LISA gravitational wave mission scheduled for 2034
The Laser Interferometer Space Antenna (LISA) mission, aimed at detecting gravitational waves in space, has been approved by the European Space Agency at a meeting of its Science Programme Committee. After years of development and delays, the mission is now scheduled to go ahead in 2034.
Gravitational waves are ripples in space-time caused by the movement of very massive objects, such as black holes. Originally predicted in the early 20th century by Albert Einstein, they were not detected until 2015, when the Laser Interferometer Gravitational-wave Observatory (LIGO) in the US identified a signal caused by two black holes spiralling towards each other and merging; it has since detected two other similar events.
The LISA mission will create a space-based observatory many times larger than LIGO. It will send three identical spacecraft into an orbit following the Earth’s path around the sun; the craft will fly in an equilateral triangle formation, with each side 2.5 million km long and measured by lasers. The craft will be kept on station using thrusters which control the position extremely precisely using a neutral gas as fuel; this will ensure that their position relative to each other does not change unless a gravitational wave passes through their location. This would only move them by a very small amount of the order of picometres, but measurement equipment whose precision was proven by the LISA Pathfinder mission which is soon to come to an end will detect their movement. Because of the immense distance between the three craft, LISA will be much more sensitive than LIGO, and ESA hopes it will be able to detect the merging of supermassive black holes millions of times larger, but much further away than the events detected by LIGO.
Each spacecraft will also carry an optical bench, onto which will be mounted containers for identical precious metal cubes that will float freely in the absence of gravity and rule out any movement caused by radiation pressure, solar wind or micro-meteorites. This technology was also tested on LISA Pathfinder.
Because supermassive black holes move much more slowly than smaller ones, it is hoped that LISA will be able to detect their merger months before it happens, allowing other telescopes to be trained on the event.
The committee’s approval of the mission will trigger design and costing studies, as well as industrial studies on the best way to build the three spacecraft.

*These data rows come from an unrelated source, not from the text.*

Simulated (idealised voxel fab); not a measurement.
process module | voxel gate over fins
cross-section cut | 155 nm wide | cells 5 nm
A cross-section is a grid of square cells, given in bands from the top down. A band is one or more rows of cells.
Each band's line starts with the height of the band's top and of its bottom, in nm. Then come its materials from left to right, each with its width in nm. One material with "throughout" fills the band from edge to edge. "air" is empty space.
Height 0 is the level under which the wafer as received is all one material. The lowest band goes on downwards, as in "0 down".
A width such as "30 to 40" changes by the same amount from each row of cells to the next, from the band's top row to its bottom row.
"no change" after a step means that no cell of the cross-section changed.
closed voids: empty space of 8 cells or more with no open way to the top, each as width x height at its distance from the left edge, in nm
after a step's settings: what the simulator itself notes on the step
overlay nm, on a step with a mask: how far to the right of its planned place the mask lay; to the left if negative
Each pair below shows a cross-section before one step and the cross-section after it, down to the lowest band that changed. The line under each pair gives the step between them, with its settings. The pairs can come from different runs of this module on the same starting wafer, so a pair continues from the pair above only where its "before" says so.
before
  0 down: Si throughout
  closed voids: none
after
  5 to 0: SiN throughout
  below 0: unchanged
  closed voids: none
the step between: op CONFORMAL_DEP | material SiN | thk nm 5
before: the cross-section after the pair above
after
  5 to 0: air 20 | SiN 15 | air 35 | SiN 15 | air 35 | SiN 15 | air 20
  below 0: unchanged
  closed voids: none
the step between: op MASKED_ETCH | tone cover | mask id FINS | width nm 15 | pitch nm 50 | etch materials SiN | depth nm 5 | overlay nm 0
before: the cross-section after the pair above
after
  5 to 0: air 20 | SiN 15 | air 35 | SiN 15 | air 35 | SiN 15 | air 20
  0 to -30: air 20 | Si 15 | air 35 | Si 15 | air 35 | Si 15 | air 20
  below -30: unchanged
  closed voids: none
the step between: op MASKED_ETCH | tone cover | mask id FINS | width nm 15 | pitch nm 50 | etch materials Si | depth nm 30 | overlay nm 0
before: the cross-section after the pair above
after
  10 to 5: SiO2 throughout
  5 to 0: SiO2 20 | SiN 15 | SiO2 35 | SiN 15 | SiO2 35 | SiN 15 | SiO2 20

In the same meeting, another mission, called PLATO (Planetary transits and orbits of stars) - an orbital observatory designed to detect fluctuations in the light from stars caused by planets orbiting in front of them - was moved on from a blueprint stage to its next phase, which will see satellite manufacturers bidding to build the spacecraft. PLATO, scheduled for launch in 2026, will concentrate on finding rocky planets orbiting stars similar to our sun at a distance that would allow liquid water to exist on the surface; conditions believed to be essential for the evolution of life.